This post is brought to you by Wealthsimple.
All the way up until my early twenties, I had my life mapped out for me. I knew what the highlights of my future ought to be, just like all the other Mormon girls who had been born into and/or raised in the faith. I was going to go to Brigham Young University, fall in love with and marry a returned missionary, and raise faithful children.
That was the ideal I had been taught, and I knew exactly how to plan for that future. Whether it was learning homemaking skills from my young women’s leaders or haphazardly embarking on a job path I felt would be easy to jump in and out of to take time to raise children, it felt like so much of what I did was to prepare for the prepackaged milestones I had been handed. It was a future that I didn’t seriously start questioning until my mid-twenties.

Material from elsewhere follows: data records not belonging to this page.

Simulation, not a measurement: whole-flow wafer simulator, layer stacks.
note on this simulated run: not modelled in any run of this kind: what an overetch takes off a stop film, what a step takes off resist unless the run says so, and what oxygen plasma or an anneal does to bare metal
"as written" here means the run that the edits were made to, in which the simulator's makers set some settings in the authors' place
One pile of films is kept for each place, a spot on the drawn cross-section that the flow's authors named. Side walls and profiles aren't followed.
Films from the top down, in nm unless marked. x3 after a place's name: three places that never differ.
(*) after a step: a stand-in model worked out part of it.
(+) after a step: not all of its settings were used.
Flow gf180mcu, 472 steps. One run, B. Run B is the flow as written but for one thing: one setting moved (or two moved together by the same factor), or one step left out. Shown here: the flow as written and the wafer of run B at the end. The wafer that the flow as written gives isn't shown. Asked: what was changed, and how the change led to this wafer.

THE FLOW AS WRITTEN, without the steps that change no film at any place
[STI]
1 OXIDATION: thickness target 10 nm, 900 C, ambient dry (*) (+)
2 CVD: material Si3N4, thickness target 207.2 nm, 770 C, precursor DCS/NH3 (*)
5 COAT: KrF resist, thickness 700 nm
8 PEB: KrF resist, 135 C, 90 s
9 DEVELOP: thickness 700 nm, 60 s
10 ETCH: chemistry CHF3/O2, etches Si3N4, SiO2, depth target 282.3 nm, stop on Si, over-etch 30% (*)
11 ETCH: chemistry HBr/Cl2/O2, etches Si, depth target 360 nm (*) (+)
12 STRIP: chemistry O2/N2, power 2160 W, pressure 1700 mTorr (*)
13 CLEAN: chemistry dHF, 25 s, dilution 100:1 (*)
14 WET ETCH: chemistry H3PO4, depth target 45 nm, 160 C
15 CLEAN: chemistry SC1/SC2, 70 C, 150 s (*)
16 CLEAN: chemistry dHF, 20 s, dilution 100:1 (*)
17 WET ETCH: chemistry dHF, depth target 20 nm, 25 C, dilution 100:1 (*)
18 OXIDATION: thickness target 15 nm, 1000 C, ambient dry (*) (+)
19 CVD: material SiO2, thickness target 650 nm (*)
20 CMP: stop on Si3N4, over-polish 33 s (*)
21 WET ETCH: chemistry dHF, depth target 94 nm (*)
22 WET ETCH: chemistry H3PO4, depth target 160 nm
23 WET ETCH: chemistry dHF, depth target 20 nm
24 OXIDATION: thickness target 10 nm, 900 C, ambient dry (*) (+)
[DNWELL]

Mormonism is a religion that demands a lot from its followers, but aside from the well-known prohibitions on coffee and alcohol, its members are also expected to tithe to the church. I faithfully handed over 10% of my gross income, starting from childhood birthday gifts all the way through my full-time salary and even my unemployment checks. Those with the means to do so are asked to consider contributing additional offerings as well, so once I had my first post-college job, I donated additional money on top of my tithe to the church’s fast offerings, humanitarian aid, and education funds. It is always emphasized that you pay Heavenly Father first, and that He will provide for you if you are faithful. Sunday School lessons on tithing frequently celebrate the members who paid tithing first instead of rent or food or other dire need, only for the windows of heaven to open and shower them with blessings and financial miracles. Whenever I ran budget numbers, tithing was my first line item and my largest regular expense after rent.
It is no exaggeration to say that my plans for my future and my financial life were inexorably entwined with my belief in Mormonism. It is also no exaggeration to say that everything in my life, including my finances, went through massive upheaval during my late-twenties faith crisis and eventual departure from the Mormon church.
Not all of this upheaval was bad, mind you. There was one immediate, tangible benefit: with tithing and offerings out of the way, I felt like I could do more than the bare minimum with my savings. Hundreds of “extra” dollars per month meant that I could make real headway on what had always felt like impossible goals: international vacations, a down payment for a home, and even living on my own. I suddenly had a dizzying amount of financial flexibility when I started paying myself first rather than the church I no longer believed in.
One of the many ways I paid myself first was by significantly increasing my retirement savings — which became a serious priority during the second, and overlapping, revelation of my late twenties: that I am both aromantic and asexual.
I had spent my whole life anticipating a future where I was going to be half of a whole, one part of a team. My singleness was a thing to eventually overcome. It was a temporary, and certainly not desirable, state. (Guess how many times the college wards I went to had blind dates/speed dating as activities?) I was going to find myself a (breadwinner) husband, we would have kids, and together we would ride off into the sunset of a financially stable future.
Figuring out that I had basically zero desire for romantic or sexual companionship of any sort came with the realization that I had to radically rethink the future I had just assumed would happen at some point. There wasn’t ever going to be a significant other to stabilize me if I got laid off (again) or pay a portion of the mortgage if my finances were tight. The only money I could ever count on would be mine, and the only one to secure my future would have to be me. Armed with a far more realistic — and far more personal — version of what my future will be like, I’ve spent the last couple years boosting my retirement savings up to 20% of my gross salary (plus a company match and HSA contributions) and doubled the size of my emergency fund.
I’ll be honest: saving for retirement made me a bit nervous when I first started. (The first time I invested was in September 2008, AKA in the midst of the global financial crisis, which didn’t help my nerves.) What has helped my nerves is creating a simple, automatic, savings plan for retirement — one I knew I could stick to. If you’re looking for guidance for your retirement savings, Wealthsimple is an online investing service that helps you build a custom portfolio to fit your future. All it takes to get started is a few minutes to answer questions about your financial goals, and they’ll take it from there. Wealthsimple also offers high-interest savings accounts for more immediate goals, and once you have set up automatic deposits, you can just set it and forget it. Right now, TFD readers will get a $50 cash bonus for opening and funding (minimum $500) a new Wealthsimple account by going to Wealthsimple.com/TFD.
My early-twenties self would in no way recognize the person I became by the time I turned 30. And you know what? That’s okay. I honestly, truly like the person I am now, even though rebuilding my life and my expectations for my future from the ground up was often as difficult as it was liberating. I feel like I’m far more in control of my (aroace, ex-Mormon) life now, and I’m figuring out a future that I want for myself. I wouldn’t have it any other way.